When anyone threatens our rights or takes what we think belongs to us, we are inclined to retaliate. Revenge, or defending your own borders, is the first impulse of the unregenerate. We are not to fight with the same spirit as they do; we must have a Christ-like response.

I think that one of the most convicting Scriptures to our self-centered materialistic attitudes is:

But remember the former days, when, after being enlightened, you endured a great conflict of sufferings, partly by being made a public spectacle through reproaches and tribulations, and partly by becoming sharers with those who were so treated. For you showed sympathy to the prisoners and accepted joyfully the seizure of your property, knowing that you have for yourselves a better possession and a lasting one. Hebrews 10:32-34 NASB

It says they, "...accepted joyfully the seizure of your property." I would very much like to tell you that this is a textual error, but it's not! This is very convicting. This is the concrete action of the tribulation mentioned in verse 33. Their property was being confiscated.

The word "seizure" is from the Greek harpage (har-pag-ay'), which most likely points to mob violence, the unjust seizer of their property. Notice that it doesn't say anything about retaliation or resistance. I would like it to say, "And they took their AR-15's and Mossberg 590's and shed blood defending their property." But it says, "They took it joyfully."

Now, I know from experience that ordinarily there is nothing in this world that causes more distress, depression, grief, anxiety, and sorrow than the loss of one's material goods--especially those material goods for which an individual has diligently and honestly labored, and which they and their families still need. But our text says, "They accepted it joyfully." How could they have this attitude? What did they know that we don't? Yahweh! They knew Yahweh in such an intimate way that it controlled how they lived. Joy is a by-product of a spirit controlled life.
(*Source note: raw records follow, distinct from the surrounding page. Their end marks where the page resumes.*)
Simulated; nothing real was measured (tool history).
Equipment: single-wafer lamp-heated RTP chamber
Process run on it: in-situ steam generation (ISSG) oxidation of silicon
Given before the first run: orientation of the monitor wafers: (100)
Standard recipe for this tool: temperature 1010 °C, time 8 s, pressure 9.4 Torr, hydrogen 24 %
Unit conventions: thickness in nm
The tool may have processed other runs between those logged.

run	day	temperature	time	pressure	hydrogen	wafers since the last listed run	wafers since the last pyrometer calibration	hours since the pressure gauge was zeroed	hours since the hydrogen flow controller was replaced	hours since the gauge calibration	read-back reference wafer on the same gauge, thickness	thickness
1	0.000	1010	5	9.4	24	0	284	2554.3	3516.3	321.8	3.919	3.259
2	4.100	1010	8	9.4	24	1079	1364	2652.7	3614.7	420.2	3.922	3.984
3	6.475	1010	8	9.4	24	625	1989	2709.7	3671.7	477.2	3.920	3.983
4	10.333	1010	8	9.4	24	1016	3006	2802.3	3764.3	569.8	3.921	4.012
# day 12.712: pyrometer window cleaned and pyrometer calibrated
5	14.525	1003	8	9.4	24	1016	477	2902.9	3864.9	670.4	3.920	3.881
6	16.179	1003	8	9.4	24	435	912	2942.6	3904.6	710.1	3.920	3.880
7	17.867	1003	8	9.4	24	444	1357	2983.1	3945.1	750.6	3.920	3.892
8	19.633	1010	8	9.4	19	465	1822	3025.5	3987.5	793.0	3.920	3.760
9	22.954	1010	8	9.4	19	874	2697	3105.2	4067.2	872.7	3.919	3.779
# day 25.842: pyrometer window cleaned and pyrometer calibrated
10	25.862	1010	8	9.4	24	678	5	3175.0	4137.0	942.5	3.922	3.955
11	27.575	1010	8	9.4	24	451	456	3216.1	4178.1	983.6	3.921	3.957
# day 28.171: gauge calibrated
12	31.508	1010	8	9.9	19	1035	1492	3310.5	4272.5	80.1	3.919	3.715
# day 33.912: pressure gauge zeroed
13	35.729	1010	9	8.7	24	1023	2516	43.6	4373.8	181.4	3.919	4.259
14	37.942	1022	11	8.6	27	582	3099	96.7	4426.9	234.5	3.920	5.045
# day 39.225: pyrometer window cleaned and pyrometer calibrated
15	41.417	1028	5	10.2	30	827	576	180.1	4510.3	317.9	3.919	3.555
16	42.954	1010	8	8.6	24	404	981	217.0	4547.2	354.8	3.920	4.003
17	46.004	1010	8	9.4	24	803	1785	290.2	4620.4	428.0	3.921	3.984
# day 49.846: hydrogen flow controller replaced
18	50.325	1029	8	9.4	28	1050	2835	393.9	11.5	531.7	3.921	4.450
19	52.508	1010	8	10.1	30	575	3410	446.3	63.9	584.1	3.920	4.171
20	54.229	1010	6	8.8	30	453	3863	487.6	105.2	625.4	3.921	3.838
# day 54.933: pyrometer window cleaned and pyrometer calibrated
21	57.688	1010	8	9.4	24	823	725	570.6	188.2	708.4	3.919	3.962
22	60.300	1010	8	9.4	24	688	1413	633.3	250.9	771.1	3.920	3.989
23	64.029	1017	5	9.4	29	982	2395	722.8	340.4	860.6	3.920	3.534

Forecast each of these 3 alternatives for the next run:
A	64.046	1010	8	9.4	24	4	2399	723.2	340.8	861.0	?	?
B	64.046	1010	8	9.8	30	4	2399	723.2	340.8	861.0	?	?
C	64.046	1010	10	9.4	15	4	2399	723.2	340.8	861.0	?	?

Let me ask you a question: "Is anyone brought closer to the Kingdom by your asserting your rights? Is anyone brought closer to the Kingdom by your retaliation?" I think the answer is obvious. We do not win people to Yeshua by beating them up. We were not won that way. Neither do we become more like Christ by asserting our rights. He never did.

You see, God has a purpose. His purpose is to show His grace through His people. His purpose is to touch people's hearts by His mercy. His purpose is to develop our character so that we are conformed to the nature of Yeshua. His purpose is to reveal His Kingdom on earth through His people.

The choice is yours. The choice is either to take matters in your own hands or to be an agent of the Kingdom of God. You can assert your rights, or you can reach out to others. You can retaliate, or you can show compassion.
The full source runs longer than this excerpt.